Mercedes said fleets didn't like the uncertainty of variable servicing. They did reduce the price (and scope) of the service when fixed interval was introduced though.

lowdrag said:
My last S202 was 12,000 mile intervals, whenever that arose, but adding a litre of oil changed the cleanliness and added another 2,000 so every 14,000.
So it was on variable servicing, not every 12000 miles. I can't recall hearing of a 12000 mile interval, but MB have messed around with servicing schedules a lot.

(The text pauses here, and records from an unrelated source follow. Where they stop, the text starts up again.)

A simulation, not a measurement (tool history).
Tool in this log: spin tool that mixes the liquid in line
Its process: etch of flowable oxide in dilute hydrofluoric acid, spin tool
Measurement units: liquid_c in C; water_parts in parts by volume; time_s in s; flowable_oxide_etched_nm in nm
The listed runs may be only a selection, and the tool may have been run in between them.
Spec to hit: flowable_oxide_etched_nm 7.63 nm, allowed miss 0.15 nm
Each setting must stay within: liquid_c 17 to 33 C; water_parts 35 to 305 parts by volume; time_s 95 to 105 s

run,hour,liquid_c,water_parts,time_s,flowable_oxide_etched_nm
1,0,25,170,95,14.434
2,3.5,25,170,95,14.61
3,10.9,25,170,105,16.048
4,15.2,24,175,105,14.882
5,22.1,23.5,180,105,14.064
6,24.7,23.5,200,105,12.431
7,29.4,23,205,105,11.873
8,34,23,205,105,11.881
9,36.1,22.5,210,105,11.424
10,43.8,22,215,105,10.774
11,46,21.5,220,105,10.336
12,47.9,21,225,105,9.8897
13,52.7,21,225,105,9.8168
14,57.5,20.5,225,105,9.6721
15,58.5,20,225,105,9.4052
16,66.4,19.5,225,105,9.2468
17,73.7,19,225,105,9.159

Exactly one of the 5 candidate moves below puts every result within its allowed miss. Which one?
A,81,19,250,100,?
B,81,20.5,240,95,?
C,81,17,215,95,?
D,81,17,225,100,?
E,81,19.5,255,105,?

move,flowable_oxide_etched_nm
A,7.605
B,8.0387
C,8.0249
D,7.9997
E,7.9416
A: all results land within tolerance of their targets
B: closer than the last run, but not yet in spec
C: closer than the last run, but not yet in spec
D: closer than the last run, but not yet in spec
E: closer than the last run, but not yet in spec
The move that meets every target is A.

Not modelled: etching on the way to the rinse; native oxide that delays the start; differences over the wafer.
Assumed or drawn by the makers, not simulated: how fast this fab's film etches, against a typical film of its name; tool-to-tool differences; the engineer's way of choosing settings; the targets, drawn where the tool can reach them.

On pre-fixed interval it's usually 10K fixed, or 13K variable. To be on variable the oil quality has to be correctly set and then it can extend by 50%. There's still a time limit of 2 years. That's what my 2005 C270CDi does.

lowdrag said:
this new 204 diesel told me to have it serviced exactly one year after Mercedes serviced it at the factory before putting it on sale, where it sat without turning a wheel until I bought it two months later. Naturally, it "needed" a service on June 1st, one year on from the service but just 10 months into my ownership. Mileage was 7,000 since last service. I've waited another couple of months and at 12,000 miles it'll now be serviced, not before. The last car was run in at 100,000 and stopped using oil between services, and never a worry or problem. As a serial Merc owner for over 20 years (two cars until this one) I've been very casual about servicing, much against what is said here, yet reliability was superb. To me it smacks of pure commercialism, unless you can tell me different.
You new car should have been reset at PDI, and then it would have run for a year. The dealer messed up.

I've had my C Class for almost 10 years and its needed astonishingly little servicing. The snag with being casual about service intervals on a newer car is that it might mess up the Mobilo cover and could cause warranty / goodwill problems.